One of the recent movies I've rented from the evil empire of NetFlix was Baraka; it's a highly visual documentary, largely dominated by ethereal music. I'd seen it years and years ago in some music class. I don't remember a thing about the class itself, but I've remembered this movie since then. I put it in tonight as I was doing random cleanup/dishwashing/general maintenance of apartment.
The images themselves were beautiful; there were these stunning vistas and monasteries and mountains and mist and volcanoes and women at the market. The music itself was soothing and empyrean.
And I turned it off after about twenty minutes.
Because it was too beautiful. Too vibrant, too aesthetic, too agile in the camera shots. It was the perfect view of earth and its people, and something in me found it so disturbing I couldn't watch any more.
I felt similarly about a Monet exhibit that my brother and I took my mother to over Christmas break. The exhibit was packed, and well arranged; Monet's work was displayed chronologically, appropriately, and viewed with rapt attention by the myriad group of visitors.
I hated it. I hated the beautiful water lilies and the beach scenes and the houses, all done in this lovely soft light and bold colors. I don't have the technical know-how to give a more explicitly artistic critique. But what I know was what I felt, and it was deeply unsettling.

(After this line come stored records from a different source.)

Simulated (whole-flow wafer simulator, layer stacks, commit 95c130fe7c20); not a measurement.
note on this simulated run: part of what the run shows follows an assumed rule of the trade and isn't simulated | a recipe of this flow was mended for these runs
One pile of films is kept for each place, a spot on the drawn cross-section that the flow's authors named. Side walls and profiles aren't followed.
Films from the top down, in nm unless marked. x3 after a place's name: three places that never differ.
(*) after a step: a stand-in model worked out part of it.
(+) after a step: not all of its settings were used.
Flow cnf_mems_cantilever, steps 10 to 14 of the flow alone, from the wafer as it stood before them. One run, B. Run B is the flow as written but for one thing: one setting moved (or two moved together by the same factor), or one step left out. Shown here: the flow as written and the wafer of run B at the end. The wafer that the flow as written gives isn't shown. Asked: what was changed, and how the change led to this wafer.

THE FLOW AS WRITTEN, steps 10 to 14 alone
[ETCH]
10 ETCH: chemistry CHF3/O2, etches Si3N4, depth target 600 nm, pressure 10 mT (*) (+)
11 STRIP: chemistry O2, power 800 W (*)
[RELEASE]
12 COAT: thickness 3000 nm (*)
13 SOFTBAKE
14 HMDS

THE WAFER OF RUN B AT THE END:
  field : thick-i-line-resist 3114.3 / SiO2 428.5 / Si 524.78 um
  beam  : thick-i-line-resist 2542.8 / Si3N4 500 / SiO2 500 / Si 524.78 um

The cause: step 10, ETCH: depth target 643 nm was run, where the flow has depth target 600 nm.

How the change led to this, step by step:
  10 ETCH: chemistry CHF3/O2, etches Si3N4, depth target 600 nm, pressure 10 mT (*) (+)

My mother, on the other hand, loved it, and that was our gift to her, and I would never detract from her appreciation. So I wandered past landscapes and portraits and I could feel her delight in the way the light hit everything, lit it up with pinks and purples and the occasional bold red.
The single painting that captivated me was called
"The Manneporte." I stood there for about twenty minutes, pulled by the power of it. There was light still, but it roughed over the rocks and the sea was more dangerous. The colors themselves churned more, and there were two figures standing beneath the Manneporte, so tiny you could barely make them out. And it was so stunning it took my breath away.
Compared to that Manneporte painting, Baraka was too synthetic, too contrived. The colors were too bright and clean-cut, the people too poised or aware. My life doesn't look like that, and it never has. I don't mean to make this dramatic, as though I have some drastically dark soul or I can't stand things to be warm and soft. I guess I have the opposite of OCD. I want things to be unaligned. I want them to be slightly dingy or chapped by wind. My life is not water lilies. It is not beach scenes with parasols and farmhouses near flowering cliffs.
There is such a thing, I think, as being too beautiful. Mary Oliver calls it a madness born of too much light and I think I understand what that might mean. Beauty, as I see it, should pierce you and hold you and remind you that whether darkness or light, life is made of grief as much as love, and we carry on and carry on in our confusion and our loneliness and our hope.